Thursday, October 21, 2021

The Impossible Move

Rob Griffiths:

  1. Create a screen full of apps and folders, such that there’s no remaining space.
  2. Position a folder in the rightmost lower corner of the screen.
  3. Attempt to drag an app from another screen into that folder.

[…]

The only solution I’ve found that works for all cases is this one:

  1. Move the target folder to another location on the screen.
  2. Move the target app into the target folder.
  3. Move the target folder back to its original location.

To reiterate my earlier tweet…please, Apple, provide an official solution for home screen management using a Mac.

Previously:

Update (2021-10-25): Jesse Squires:

This bug also happens on macOS “Launchpad”

5 Comments RSS · Twitter


Kevin Schumacher

I do miss using iTunes for this.


Kevin Schumacher

Sorry for the double comment. But this reminds me of an odd behavior I noticed recently. I delete one of Apple's first-party apps from my device frequently and then download it again (for reasons I don't wish to list here). My first home screen has two app icons, then six folders, then a medium widget that takes up the rest of the screen.
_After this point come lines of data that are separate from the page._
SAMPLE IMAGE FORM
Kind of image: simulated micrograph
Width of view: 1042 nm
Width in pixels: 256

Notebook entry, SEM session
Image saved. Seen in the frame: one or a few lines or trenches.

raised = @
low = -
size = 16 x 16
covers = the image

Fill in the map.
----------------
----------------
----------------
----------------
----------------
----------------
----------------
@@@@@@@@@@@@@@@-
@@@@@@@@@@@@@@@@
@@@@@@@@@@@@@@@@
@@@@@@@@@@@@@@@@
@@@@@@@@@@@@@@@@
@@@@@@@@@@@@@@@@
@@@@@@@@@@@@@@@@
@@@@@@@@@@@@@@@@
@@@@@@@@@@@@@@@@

Every time I've redownloaded the first-party app since upgrading to iOS 15, the system has placed it as the second icon on the first home screen, pushing the other icon and the folders over by one so then the last folder lands on the next screen. Which is also full, so then it pushes the last icon on that screen to the next one, and so forth.

I've never seen it put any app on the first screen before, even back when I used to have room there. It's extra bizarre that it chooses the second slot, not the first. And it only does it with this first-party app, not anything else I download. (Granted I haven't tried with any other first-party apps.)


A Mac app would be nice but I’d rather see Apple fix Springboard. It should be as easy to arrange icons on my iPhone as it is to arrange icons on an Android phone.


@Kevin Schumacher

Related observation. If you delete Music.app and then download it again from the App Store, the Music icon will be placed straight into the dock. If your dock is already full, one of the other icons will be kicked out.

Would love to know how this decision was justified by Apple's management.


This move isn’t impossible. Drag the app over the edge of the dock. The folder reappears. Now tap the folder to open it. Voilà.